Spintronic Microwave Oscillator Created
Category: Science & TechnologyPosted: June 27, 2012 04:40PM
Author: Guest_Jim_*
At the heart of much of our wireless technology is an electronic oscillator that actually generates the signal an antenna propagates. These oscillators are currently made out of silicon and do their job pretty well, but soon they may have some competition. Researchers at the University of California, Los Angeles have repurposed a kind of magnetoresistive RAM to make the most powerful nanoscale microwave oscillator in the world.
Spin-transfer torque magnetoresistive random access memory, or STT-RAM, is a multi-layered device the researchers realized could be used for an oscillator. One of the layers has a static magnetic polar direction while another can flipped by passing a current through it. By precisely controlling the current, the researchers are able to control the oscillator.

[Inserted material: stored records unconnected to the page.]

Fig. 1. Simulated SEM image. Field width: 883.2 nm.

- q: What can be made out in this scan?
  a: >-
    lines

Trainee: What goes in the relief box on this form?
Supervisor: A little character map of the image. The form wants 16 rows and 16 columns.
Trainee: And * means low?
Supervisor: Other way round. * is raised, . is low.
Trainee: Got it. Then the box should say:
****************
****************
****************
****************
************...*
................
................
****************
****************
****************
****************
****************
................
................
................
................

Other oscillators like this have been made before, but have never been both powerful and able to create high quality signals. This new design has satisfied both of those requirements by reaching 1 microwatt of signal power and a record signal linewidth of just 25 MHz, while still being 10,000 times smaller than modern silicon oscillators. This fact gives the new design the potential of being used in modern wireless devices, and as it can be manufactured with current methods, implementing them should not greatly add to a device's cost.